Bulgaria's Universal Buffoon
The source: “To Chicago and Back: Aleko Konstantinov, Rose Oil, and the Smell of Modernity” by Mary Neuburger, in ___Slavic Review___, Fall 2006.
Bai Gano, the most famous character in Bulgarian literature, was conceived in the back of a kiosk at the Chicago World’s Fair of 1893. His creator, Aleko Konstantinov, was a Bulgarian satirist and writer, and son of a successful Ottoman merchant. An early world’s fair aficionado, Konstantinov was dazzled by the Columbian Exposition, and humiliated by the contrast between its technological wonders and his country’s backwardness. In a small curiosity shop, one of only two Bulgarian displays at the fair, Konstantinov came upon a Bulgarian salesclerk wearing an outdated costume of billowing pants and fez while presiding over vials of cheap geranium oil—used to adulterate the rose oil that was one of the country’s prized exports. This rustic countryman became the model for a flurry of journal articles chronicling the fictional exploits of the Bulgarian antihero Bai Gano. He would become the most exhaustively analyzed cultural figure in the nation’s history.
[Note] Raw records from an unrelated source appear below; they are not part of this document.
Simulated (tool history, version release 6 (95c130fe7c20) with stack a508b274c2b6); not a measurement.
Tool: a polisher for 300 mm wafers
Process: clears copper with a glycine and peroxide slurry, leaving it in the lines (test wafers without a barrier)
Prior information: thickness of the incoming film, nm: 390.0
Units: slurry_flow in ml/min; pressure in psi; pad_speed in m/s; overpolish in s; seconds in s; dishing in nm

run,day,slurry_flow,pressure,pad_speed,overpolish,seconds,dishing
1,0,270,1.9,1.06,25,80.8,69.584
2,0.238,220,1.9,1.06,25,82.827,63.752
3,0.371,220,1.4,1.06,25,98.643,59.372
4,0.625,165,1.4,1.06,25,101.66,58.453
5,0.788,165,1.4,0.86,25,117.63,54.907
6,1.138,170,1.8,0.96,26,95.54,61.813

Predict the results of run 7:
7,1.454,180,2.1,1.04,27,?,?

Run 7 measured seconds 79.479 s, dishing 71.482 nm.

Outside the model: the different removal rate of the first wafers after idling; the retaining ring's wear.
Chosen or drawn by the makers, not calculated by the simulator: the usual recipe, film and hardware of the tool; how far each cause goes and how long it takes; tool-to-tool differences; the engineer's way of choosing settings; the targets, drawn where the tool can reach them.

Konstantinov was on his fourth world’s fair when he and his crowd of Sofia intellectuals and raconteurs arrived in Chicago. There, according to Mary Neuburger, a historian at the University of Texas, Austin, he was so impressed by the garlands of electrical bulbs bathing the fairgrounds in light that he wrote that he “felt sorry for the moon. How poor and pale she seemed in comparison.”
Bulgaria had only recently won autonomy from the Ottoman Empire and was modernizing and Westernizing at an exhilarating pace. But what Konstantinov saw in Chicago illuminated only his country’s meager progress. He was awed by the immensity of the Chicago fair’s Palace of Manufacturing. He wrote that he expected that, at least in farming, Bulgaria could not be outdone. He was shattered when he saw the display of goods from California’s fields and orchards.
Upon his return to Bulgaria, he created the bumbling character of Bai Gano, modeled on the world’s fair salesclerk who sat like a rube in the midst of modern splendor. In articles that became a book of the same name (published in 1895), Bai Gano stumbles around Europe trying to sell the bottles of rose oil hidden in his suit. Emitting a foul smell, the salesman contrasts ironically with his precious wares, used throughout Europe to make the finest perfume and soap.
Only once does he unveil a vial, but when he offers it to a refined Czech woman to sniff, she can detect nothing but the stench of sweat and fish on his hand.
Bai Gano, sliced and diced as a national figure of self-ridicule for more than a century, purveys this natural essence to Europe, transforming rose oil into a commodity somehow out of the experience and reach of those who created it. He became a satiric archetype, so popular that customers awaited each installment of his exploits the way Londoners anticipated new chapters by Charles Dickens. “Many East Europeans then and now have difficulty seeing themselves without looking at their own reflection in West European eyes . . . ; without lamenting their unequal cultural and economic relationships,” Neuburger concludes.